In tandem with these readings, students were led through the process of learning how to write and narrate their own stories using poetry and digital technology.
“I believe that storytelling, particularly digital storytelling, is a form of integrated learning which includes our heart and mind,” said Sheridan.
O’Connor-Gomez and Sheridan partnered with Whittier College Instructional Technologist Sonia Chaidez and Stephanie Carmona ’13, director of the Community Education Program Initiative (CEPI) at the College to bring in both a community element to this project as well as digital storytelling expertise.
Chaidez explained that CEPI helps undergraduate students engage with community adult learners while using digital tools. This particular group of mostly adult women had already visited campus, working with a Spanish class, and students bonded with them easily—nicknaming them “Las Madres.”
“Bringing together diverse learners from different backgrounds allows for everyone involved in the process to bring in their own unique experiences,” explains Chaidez. “The adult learner can be the expert as well as the novice in various topics. In this way, different generations are able to share their knowledge.”
For this course, Whittier students and adult learners came together during class sessions to have informal conversations that would help launch the creative process. Further, the students were given the poem Where I’m From by George Ella Lyon as a starting point—a template of sorts—to aid them in creating their own digital poetry project based on their own lives.
According to Chaidez, the course also has a multilingual component, in that many of the adult learners were dominant Spanish speakers and some of the students in the course were bilingual. As such, the template of the poem was also translated into Spanish, Yo Soy.
After both sets of learners wrote their poems, Chaidez and Carmona worked with the students to record and edit the pieces. The students learned how to use a video-editing tool called WeVideo.
“We suggested that students use their own photos; from their family albums or by taking pictures or video from the cameras on their phones,” said Chaidez. “Everyone has a story to share regardless of age and this assignment hit the learning goals set by the paired course.”
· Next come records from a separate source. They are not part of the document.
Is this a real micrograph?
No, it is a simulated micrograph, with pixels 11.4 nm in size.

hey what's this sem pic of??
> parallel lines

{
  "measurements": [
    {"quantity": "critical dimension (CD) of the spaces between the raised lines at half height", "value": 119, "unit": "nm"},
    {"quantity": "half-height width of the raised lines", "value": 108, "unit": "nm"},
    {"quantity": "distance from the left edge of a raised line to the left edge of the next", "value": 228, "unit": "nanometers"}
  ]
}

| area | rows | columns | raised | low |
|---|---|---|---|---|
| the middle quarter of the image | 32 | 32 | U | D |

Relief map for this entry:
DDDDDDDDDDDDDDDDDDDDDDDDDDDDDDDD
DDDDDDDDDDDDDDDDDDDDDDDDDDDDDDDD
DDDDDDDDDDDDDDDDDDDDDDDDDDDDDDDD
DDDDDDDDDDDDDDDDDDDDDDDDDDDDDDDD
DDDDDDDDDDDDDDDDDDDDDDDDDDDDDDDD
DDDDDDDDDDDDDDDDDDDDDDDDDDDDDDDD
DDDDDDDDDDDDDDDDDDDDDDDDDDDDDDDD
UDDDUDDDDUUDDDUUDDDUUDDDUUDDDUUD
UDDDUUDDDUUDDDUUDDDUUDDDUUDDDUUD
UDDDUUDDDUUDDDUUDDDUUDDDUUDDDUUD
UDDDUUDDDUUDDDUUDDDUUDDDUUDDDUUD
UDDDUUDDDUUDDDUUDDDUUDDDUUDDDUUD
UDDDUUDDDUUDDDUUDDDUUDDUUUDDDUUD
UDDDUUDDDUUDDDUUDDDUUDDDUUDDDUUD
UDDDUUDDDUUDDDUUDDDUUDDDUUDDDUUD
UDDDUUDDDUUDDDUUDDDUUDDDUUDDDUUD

The videos were screened at the end of the semester in Dezember Alumni House with both the Whittier and CEPI students in attendance.
“Digital stories are a powerful tool in bringing multiple ways of knowing all together for the creator and the audience,” said Sheridan. “I viewed each story several times to absorb the rich wisdoms embedded in words and images. Students are often able to successfully tell a story about their cognitive and affective development in a more comprehensive way than in a standard test. This is important for social work majors as we develop self-awareness, self-regulation, and professional communication skills that allow us to be ‘story catchers’ of those who have been dismissed in our world as we develop the stories of our own lives.”
For Kimberly Ortega ’21, this project was something very close to her heart. “I really enjoyed it, because I like talking about where I'm from. I'm passionate about that because I feel like it forms a big part of who I am. I want to be a representation of my people, my family, my upbringing, and I like looking back at the memories that I recorded because a lot of those clips were when I went to go visit my family in El Salvador and Honduras.”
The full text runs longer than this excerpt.